Election irony of the day

As I was combing through the City Council candidates’ filed paperwork, I came across something particularly ironic.

Jon Grant’s F-1 financial disclosure is amusing.

The former Tenants Union head is a homeowner.  And a landlord (he rents out a room in his house).  And as of the beginning of December when he filed the paperwork, his mortgage was held by Wells Fargo Bank.

Given his op-ed this morning arguing that the city should divest from Wells Fargo, I sincerely hope he’s taken the step of divesting himself (and if he has, he should update his F-1 filing).

None of this suggests Grant is actually doing anything wrong, of course. It’s just not at all what I expected.


  1. Mortgages are frequently resold by the original lender to a servicing bank. Two of mine ended up with Chase, though I had not used them as a lender either time. You can’t control that, short of spending a fair bit of money refinancing and hoping it gets sold elsewhere next time.

    So it is likely that Grant is not a voluntary “customer” of Wells Fargo.

    1. That’s true, but as such it points out the problem with blanket calls for divestment like Grant’s.

      1. The city’s situation is different as they have a contract specifically with Wells Fargo to provide services.

        I would agree with Maarten: if an individual owes a debt and Wells Fargo has purchased that debt and has the right to collect payments, this is not something the individual can control and does not mean the individual is invested in Wells Fargo or could disinvest.

        1. Mortgages get re-financed to other financial institutions all the time, including to financial institutions with written policies that they will not sell your loan. Yes, there is a cost to that, but there is also going to be a substantial cost to the City of Seattle, both logistical and monetary, to move all of its banking services to another institution.

      2. It’s not a “blanket call for divestment.” As a result of Wells-Fargo’s capital support for the Dakota pipeline—as well as well publicized sleazy business practices—many people are suggesting that the City of Seattle withdraw its substantial deposits from that bank.

        Where you put your money is a voluntary decision; who holds your mortgage is not. The City of Seattle could easily stash its cash in (insured) credit union accounts. What’s “the problem”?

        1. Actually, who holds your mortgage is, at least in part, under your control. There are banks and credit unions that have written policies that they will not sell your mortgage.

          Under state law, the City of Seattle cannot use credit union accounts. The list of banks they can use is actually very restrictive.

          And to be clear, I’m not criticizing in any way the call to divest from Wells Fargo; I support it. I’m pointing out the irony that Grant not only is calling for the city to divest but also participated in a protest outside a Wells Fargo branch office where individuals went in and closed their own accounts too — all mentioned in his op-ed yesterday — but hasn’t personally divested.

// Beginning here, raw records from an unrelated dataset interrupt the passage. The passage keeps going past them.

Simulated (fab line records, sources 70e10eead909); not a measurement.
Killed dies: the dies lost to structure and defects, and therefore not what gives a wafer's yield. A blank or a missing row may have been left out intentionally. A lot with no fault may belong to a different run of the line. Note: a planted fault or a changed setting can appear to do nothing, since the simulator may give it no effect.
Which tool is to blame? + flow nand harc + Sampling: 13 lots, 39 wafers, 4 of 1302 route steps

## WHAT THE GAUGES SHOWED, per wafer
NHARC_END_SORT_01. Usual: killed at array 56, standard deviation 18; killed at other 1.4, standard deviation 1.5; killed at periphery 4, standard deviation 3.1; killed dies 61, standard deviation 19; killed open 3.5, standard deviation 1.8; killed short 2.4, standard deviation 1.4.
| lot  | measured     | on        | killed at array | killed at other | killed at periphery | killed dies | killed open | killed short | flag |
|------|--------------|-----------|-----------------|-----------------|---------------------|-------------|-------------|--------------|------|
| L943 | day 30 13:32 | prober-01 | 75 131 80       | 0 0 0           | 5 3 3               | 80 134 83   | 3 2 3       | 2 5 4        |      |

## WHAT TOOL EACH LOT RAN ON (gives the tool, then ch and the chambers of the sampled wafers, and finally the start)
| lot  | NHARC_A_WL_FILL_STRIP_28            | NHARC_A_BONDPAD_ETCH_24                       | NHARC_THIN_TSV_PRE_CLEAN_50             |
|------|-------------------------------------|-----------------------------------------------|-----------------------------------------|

          1. Rare is the borrower who knows the fine print regarding the portability of their loan documents. Let alone would think to negotiate a “no sales” clause. Most lenders explicitly reserve the right to sell to someone else.

            I did not know that about state law restriction. IMO that law should be changed over the squealing of the bank lobbyists.

  2. Under this definition, the only way he could “divest” is to pay a big lump sum of money to Wells Fargo after having acquired financing somewhere else. That is still not sounding like the usual definition of divestment to me. But that’s OK if we have different ideas about what the word means.

    Or maybe he could best “divest” by simply not making any more mortgage payments? In fact the info on his financial disclosure form does not rule out him already having divested in this way.

    1. That’s just word games. The city’s banking services don’t count as “divesting” either, since in the true sense of the word divesting is about no longer being invested there, as in securities. In all these cases, we’re talking about an individual or the city ceasing to do business with Wells Fargo in ways that the bank makes money from, whether it’s a mortgage, an individual bank account, municipal banking services, or managing the issuance of bonds on behalf of the city.